Romans 8— Co-Heirs with Christ

Paul has been hitting us hard. He now shares with us that our identity as children of God means we will suffer and enjoy. He will face the dark and light. As childern of God, we are to experience all life has to offer living life to the full.

Now if we are children, then we are heirs—heirs of God and co-heirs with Christ, if indeed we share in his sufferings in order that we may also share in his glory. (Romans 8:17)

As with all human children, so it is with God’s family we are heirs with Christ. Receiving the inheritance that comes to us in Christ involves sharing in his suffering, the pathway to sharing in His glory. We are never promised that we won’t suffer and struggle, but we are promised life to the full. If Jesus the son of God and the full representation of the Father suffer even unto death on a cross how can we imagine that we won’t endure pain? If Jesus shaped his life to the will of the Father, shouldn’t we also do the same?

When we abandon what we want for what God wants, forgive others instead of punishing them than we are suffering for Christ, no longer is our ego in control, but God is. Forgiving others is releasing the false notion that we are special and people need to be punished for treating us badly. When someone does something wrong correction is needed, but to punish is to dwell on those actions, to be trapped in and by the past. We forgive others in gratitude for the forgiveness and grace offered to us by Jesus’ work on the cross. Christians do not put themselves before others. Jesus on the cross prayed for forgiveness for those who put him there. He didn’t curse them, but forgave them. A key attribute of a Christian is forgiveness, because that is a key attribute of Jesus. When we pray God’s will be done and we mean it, we will endure suffering that will transform us into more Christ-like Christians.

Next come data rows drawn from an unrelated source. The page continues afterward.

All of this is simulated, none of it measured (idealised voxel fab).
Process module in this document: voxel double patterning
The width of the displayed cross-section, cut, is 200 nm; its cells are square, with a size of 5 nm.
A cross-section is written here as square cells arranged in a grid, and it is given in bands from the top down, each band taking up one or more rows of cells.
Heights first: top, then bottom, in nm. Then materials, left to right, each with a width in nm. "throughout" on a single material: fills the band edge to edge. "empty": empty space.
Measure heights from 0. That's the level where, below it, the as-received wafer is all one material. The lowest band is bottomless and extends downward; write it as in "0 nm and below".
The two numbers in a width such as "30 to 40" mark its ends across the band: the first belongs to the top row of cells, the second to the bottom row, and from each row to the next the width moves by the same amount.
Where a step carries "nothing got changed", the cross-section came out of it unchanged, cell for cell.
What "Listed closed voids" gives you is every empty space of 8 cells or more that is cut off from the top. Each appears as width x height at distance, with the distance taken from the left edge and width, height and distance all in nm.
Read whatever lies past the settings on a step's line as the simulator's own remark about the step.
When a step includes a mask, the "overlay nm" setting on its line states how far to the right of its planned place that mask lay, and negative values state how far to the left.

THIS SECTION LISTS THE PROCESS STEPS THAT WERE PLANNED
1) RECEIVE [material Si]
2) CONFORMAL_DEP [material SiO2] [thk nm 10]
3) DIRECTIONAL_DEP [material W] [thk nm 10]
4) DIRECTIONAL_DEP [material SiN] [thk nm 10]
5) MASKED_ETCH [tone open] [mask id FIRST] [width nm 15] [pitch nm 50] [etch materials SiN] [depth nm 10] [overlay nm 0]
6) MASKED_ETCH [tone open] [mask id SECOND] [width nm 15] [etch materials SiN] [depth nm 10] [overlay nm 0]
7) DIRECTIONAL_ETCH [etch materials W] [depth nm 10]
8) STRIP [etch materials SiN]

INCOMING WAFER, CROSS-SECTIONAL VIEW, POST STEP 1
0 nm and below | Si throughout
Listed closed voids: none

Abandoning lusts and desires does not mean that we will not enjoy life, in some ways we will enjoy life more. By centering our lives on the values that God encourages we will make life more carefree and simple. Anxiety for tomorrow only increases the undue pressures on our life. We need to live in the present not worrying what tomorrow will bring.

It’s not just about suffering for Christ; it’s also about the glory that comes in the Christian life. Life with Christ should have both suffering and joy. We are to enjoy God, to glorify in God, and to spread joy and hope to others. Just as suffering is other centered, so is glory and joy. It is not just about us, but others. Salvation is a life and life is both personal and communal.

Everything we do, everything from taking out the trash, to holding the door open, to hanging out with a friend, parenting our children, looking for our life partner, teaching a class, browsing Facebook should be done to the glory of God. How we live our lives on a day-to-day basis is as important if not more so than where we go Sunday morning. How we behave on the job, at school, and what we do with our free time should all be done to the glory of God. We can and should worship God with our whole lives not just on Sunday mornings in a building designed for that purpose. People call where Sunday service is held sanctuary and consider it more holy, making it more special than the rest of creation. I think it is special, but so are an ordinary garden, the library, a parking lot, a street corner, and our homes. All of it is holy and good because God made it and God is present.

Life with God is about embracing both suffering and joy, facing life as it comes head on, not worrying that life is not how we want it be, but accepting life as it is doing all that we can to make it better than we find it.